We celebrate mothers this Sunday. The modern American holiday of Mother’s Day was first celebrated in 1908, when Anna Jarvis held a memorial for her mother at St Andrew’s Methodist Church in Grafton, West Virginia, which now holds the International Mother’s Day Shrine. Anna’s mother, Ann Jarvis, was a peace activist who cared for wounded soldiers on both sides of the Civil War.
Although Jarvis was successful in founding Mother’s Day, she soon became resentful of the commercialization and was angry that companies would profit from the holiday. By the early 1920s, Hallmark and other companies started selling Mother’s Day cards. Jarvis became so embittered by what she saw as misinterpretation and exploitation that she protested and even tried to rescind Mother’s Day. The holiday that she had worked so hard for was supposed to be about sentiment, not about profit.
Jarvis’ intention for the holiday had been for people to appreciate and honor mothers by writing a personal letter, by hand, expressing love and gratitude, rather than buying gifts and pre-made cards.

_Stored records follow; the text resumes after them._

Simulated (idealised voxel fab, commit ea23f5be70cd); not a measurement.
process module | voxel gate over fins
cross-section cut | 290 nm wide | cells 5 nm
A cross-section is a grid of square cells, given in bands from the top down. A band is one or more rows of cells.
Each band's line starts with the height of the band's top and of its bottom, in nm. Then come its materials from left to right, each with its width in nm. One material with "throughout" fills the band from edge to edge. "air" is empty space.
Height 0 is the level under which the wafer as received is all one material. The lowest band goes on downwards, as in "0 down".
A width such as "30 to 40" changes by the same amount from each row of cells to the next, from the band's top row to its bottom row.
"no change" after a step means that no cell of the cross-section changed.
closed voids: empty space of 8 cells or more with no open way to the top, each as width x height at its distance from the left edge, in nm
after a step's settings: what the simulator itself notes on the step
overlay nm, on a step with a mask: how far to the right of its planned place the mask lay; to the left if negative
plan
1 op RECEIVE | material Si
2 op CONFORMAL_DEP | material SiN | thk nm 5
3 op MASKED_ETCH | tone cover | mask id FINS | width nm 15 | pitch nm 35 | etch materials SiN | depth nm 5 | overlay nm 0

Jarvis organized boycotts and threatened lawsuits to try to stop the commercialization. She crashed a candy-makers’ convention in Philadelphia in 1923. Two years later she protested at a confab of the American War Mothers, which raised money by selling carnations, the flower associated with Mother’s Day, and was arrested for disturbing the peace. (From Wikipedia)
Our celebration Sunday will not be as tumultuous! But I can’t promise that nothing will be sold on the patio. 😉
In the sermon, I will tell you about a biblical mother who dreamed big for her baby.